How reactionary would a surviving Confederacy be

samcster94

Banned
Given slavery, the cornerstone it was founded on was obviously a reactionary idea in 1861, how reactionary would it be in the late 19th century/early 20th(by their standards obviously)??? I can imagine them, in addition to slavery of course, also being anti-suffrage(even for white women), anti anything union/labor/workplace safety related, being even more pro-imperialism, etc ...
 
It would matter when and how they won. A Confederacy that wins in September 1862 because Lee has his troops Washington is very different from a Confederacy that wins a peace of exaustion in November 1864 and the winners have faced very different experiences.

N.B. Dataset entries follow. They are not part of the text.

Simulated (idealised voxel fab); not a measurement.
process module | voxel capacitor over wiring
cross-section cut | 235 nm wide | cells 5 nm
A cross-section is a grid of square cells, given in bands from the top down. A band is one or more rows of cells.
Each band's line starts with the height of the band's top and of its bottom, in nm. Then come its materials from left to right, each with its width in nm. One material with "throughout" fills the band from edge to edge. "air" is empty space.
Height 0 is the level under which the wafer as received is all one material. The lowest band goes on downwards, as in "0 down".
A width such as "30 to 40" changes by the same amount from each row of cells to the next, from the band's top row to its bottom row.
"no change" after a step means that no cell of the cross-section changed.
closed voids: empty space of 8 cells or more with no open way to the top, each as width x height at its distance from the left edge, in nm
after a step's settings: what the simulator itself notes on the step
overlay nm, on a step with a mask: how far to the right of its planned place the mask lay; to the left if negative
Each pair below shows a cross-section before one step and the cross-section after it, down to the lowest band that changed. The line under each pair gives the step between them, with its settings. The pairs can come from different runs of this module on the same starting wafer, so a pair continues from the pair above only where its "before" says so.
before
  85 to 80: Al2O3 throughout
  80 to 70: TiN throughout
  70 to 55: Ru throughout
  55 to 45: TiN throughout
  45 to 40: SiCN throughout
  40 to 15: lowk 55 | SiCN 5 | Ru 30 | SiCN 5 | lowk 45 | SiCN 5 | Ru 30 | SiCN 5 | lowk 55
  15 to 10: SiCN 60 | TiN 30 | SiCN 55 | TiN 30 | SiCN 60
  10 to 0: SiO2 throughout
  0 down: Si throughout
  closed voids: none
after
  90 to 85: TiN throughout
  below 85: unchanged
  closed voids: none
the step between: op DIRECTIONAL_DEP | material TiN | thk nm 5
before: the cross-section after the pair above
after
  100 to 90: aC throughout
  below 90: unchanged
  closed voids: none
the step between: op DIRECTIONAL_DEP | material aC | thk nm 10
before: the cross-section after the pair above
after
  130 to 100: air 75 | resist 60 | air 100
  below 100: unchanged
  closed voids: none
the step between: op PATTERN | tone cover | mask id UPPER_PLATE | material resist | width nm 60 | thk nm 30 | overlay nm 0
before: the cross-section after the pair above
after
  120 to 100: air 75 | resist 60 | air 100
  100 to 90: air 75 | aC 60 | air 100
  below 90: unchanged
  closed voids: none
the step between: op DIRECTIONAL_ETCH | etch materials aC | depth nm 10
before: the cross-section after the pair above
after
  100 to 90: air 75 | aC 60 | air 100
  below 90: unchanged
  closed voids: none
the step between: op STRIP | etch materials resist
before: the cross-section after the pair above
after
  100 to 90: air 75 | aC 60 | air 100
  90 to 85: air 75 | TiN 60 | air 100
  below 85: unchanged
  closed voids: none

An early victory Confederacy is more likely to be more Imperialistic and more conservative toward Women, Unions etc.

A late victory Confederacy might be surprisingsly liberal. A returning solider might be less willing to accept crap from a planter, particularly if he became an officer and said planter hired a substitute and if you have would be Union organizers able to use military discipline in striking might be formidible. A woman who stepped into positions they wouldn't have had otherwise had but for the war might be less willing to go back to the way it was. A lot of those slaves now can read in 1864. Basically a lot of people are going to be empowered.

And the Planters won't have the occupation, hatred of the damnyankee, and lost cause mythology to get people back into the habits of obeidience.
 
It would matter when and how they won. A Confederacy that wins in September 1862 because Lee has his troops Washington is very different from a Confederacy that wins a peace of exaustion in November 1864 and the winners have faced very different experiences.

An early victory Confederacy is more likely to be more Imperialistic and more conservative toward Women, Unions etc.

A late victory Confederacy might be surprisingsly liberal. A returning solider might be less willing to accept crap from a planter, particularly if he became an officer and said planter hired a substitute and if you have would be Union organizers able to use military discipline in striking might be formidible. A woman who stepped into positions they wouldn't have had otherwise had but for the war might be less willing to go back to the way it was. A lot of those slaves now can read in 1864. Basically a lot of people are going to be empowered.

And the Planters won't have the occupation, hatred of the damnyankee, and lost cause mythology to get people back into the habits of obeidience.


Andrew Jackson's Democrats enjoyed wide support in the ante-bellum South. And since blacks won't vote in a successful CSA, the planters can't raise the bogeyman of "negro rule" to stop people voting Populist.

Being racist, in this era, did not imply being reactionary in any other way. Most Progressives in the era of TR and Wilson paid little or no attention to the status of the negro. And the converse is also true. The last attempt to defend black voting rights, the 1890 Force Bill, was sponsored by Henry Cabot Lodge, who was scarcely a Progressive. There was simply no linkage between the two things.
 

samcster94

Banned
Andrew Jackson's Democrats enjoyed wide support in the ante-bellum South. And since blacks won't vote in a successful CSA, the planters can't raise the bogeyman of "negro rule" to stop people voting Populist.

Being racist, in this era, did not imply being reactionary in any other way. Most Progressives in the era of TR and Wilson paid little or no attention to the status of the negro. And the converse is also true. The last attempt to defend black voting rights, the 1890 Force Bill, was sponsored by Henry Cabot Lodge, who was scarcely a Progressive. There was simply no linkage between the two things.
That is pretty true(white women voting was an argument some racists used before 1920) and the Oregon laws keeping black people out until 1926 is a good example of this. Still, the Confederacy was reactionary on issues other than race. It had some economic policies that were pretty conservative for its time, was more militaristic than the North, weirdly against spelling reform(not an issue today), and had no separation of church and state(the constitution has Almighty God in it).